Mob-grazing restores natural grazing patterns, so grass grows the way it evolved to grow. Using light, portable electric fencing, livestock are corralled into a small 'cell' of grass at very high densities. After 1-3 days grazing, the herd is moved to a different cell. Any one area of grass is only grazed a few days per year and spends the rest of the time growing, so there is no overgrazing, despite extremely high densities of livestock.

The benefits of this sort of grazing — for grass, for soil, for animals and for people — are remarkable. Manure fertilizes the grass, the mowing causes the grass to shed some of its roots, which then decompose and further improve the soil, and the animals' hooves break up the hardpan on the surface, further improving the structure of the soil. As mentioned in water-efficient agriculture, mob-grazing has been shown to increase the amount of water soil can hold by 775%. The name 'animal tractor' is apt; the herbivores mow and cultivate the ground more effectively than tilling, while also producing meat. This cultivation is particularly needed in sub-Saharan Africa and other places where extensive grazing patterns have made grasslands dry and dead. Anywhere that cell-grazing has been implemented, grasslands have recovered[14] and the soil and ecosystem holds so much water that drought is no longer a threat[15][16].

Another key advantage is that multiple animals can graze the same pasture in rotation. Polyface Farms grazes cows, turkeys, pigs, chickens, hens and rabbits on the same space by rotating them in time. This further benefits the soil and allows the animals to benefit from one another. For example, the maggots that grow in cow manure are a food source for chickens. Moreover, it obviously allows much higher productivity per unit of land.

The argument that conversion of feed to meat is inefficient does not apply here, because in such a system cows only eat grass and weeds, not grain or anything else that is edible by humans. Therefore no useful food resources are being wasted. Besides, beef from grass-fed cows has a better nutritional profile than from grain-fed animals and is universally considered tastier. Cows also convert grass to meat much more efficiently than they convert grain[17]. Similar logic applies to other kinds of meat. We could say that in agroecology, the purpose of animals is to convert inedible grasses, insects, leaves etc. into edible meat. If we are to build a food system that provides high-quality food to all of humanity, it is essential that we use the 335.7 trillion m2 of pasture available to us for raising meat sustainably by converting these inedible grasses into meat. One estimate is that this would provide enough food for 1.3 billion people[18].

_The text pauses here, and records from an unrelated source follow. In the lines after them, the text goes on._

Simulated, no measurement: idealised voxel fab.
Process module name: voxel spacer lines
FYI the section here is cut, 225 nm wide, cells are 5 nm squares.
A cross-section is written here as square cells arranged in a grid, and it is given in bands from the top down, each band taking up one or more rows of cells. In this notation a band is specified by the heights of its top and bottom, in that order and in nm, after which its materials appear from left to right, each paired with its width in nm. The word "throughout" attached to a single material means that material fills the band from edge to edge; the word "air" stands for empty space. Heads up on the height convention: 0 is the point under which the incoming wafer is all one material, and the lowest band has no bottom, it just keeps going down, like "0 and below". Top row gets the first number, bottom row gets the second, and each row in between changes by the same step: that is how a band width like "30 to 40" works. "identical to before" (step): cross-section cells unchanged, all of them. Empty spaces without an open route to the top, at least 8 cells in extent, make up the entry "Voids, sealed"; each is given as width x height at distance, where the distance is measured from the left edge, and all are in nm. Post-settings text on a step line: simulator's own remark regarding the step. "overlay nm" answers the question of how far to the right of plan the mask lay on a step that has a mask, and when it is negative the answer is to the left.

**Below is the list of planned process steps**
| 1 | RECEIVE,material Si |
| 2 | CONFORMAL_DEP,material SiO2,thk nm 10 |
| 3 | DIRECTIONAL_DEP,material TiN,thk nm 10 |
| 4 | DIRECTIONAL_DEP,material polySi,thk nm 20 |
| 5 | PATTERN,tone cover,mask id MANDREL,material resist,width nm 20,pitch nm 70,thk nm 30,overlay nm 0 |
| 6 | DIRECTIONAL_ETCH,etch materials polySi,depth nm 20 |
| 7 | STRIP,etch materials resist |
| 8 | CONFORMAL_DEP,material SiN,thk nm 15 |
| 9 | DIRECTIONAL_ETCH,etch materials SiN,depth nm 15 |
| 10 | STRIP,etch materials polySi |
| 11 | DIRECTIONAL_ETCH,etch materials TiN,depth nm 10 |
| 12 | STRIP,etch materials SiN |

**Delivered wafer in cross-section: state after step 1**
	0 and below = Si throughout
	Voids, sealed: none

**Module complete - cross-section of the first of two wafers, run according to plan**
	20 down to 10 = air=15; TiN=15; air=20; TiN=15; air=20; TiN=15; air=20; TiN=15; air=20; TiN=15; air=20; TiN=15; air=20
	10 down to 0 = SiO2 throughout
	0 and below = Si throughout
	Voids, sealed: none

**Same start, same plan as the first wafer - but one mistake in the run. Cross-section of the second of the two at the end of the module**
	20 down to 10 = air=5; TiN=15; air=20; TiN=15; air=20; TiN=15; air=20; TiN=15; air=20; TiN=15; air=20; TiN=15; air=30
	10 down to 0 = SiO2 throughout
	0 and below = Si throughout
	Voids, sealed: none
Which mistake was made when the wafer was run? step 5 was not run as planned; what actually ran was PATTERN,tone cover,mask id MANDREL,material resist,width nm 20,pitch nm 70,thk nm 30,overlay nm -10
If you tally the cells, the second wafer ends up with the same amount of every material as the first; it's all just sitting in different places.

Productivity of permaculture

Permaculture is not only an ecologically sound means of food-production, it is very productive. Permaculture expert David Blume makes a convincing case for the productivity of permaculture, writing, "In a good but somewhat sloppy design, you need about 500 square feet (46.5m2) per person maximum. In a very good design, 200 square feet (18.5m2) will do the job." John Jeavons (father of another school of permaculture called biointensive agriculture), makes more conservative claims of around 316-372 square meters [19] [20].

The 2011 UN report on the right to food notes that agroecology initiatives typically double yield within ten years while reducing the need for inputs like fertilizer. It also reports that agroecology projects generally come about as a result of peer-to-peer collaborative sharing of farming knowledge.

While not as automated nor as productive as the aeroponics techniques described to the left, agroecology is a highly practical and advanced methodology that can play a role in making Spaceship Earth work for everybody. In time, it may become possible to automate agroecology by using sensors to detect when plants are ready for harvest, and having robots that can pick vegetables, prune trees and so forth.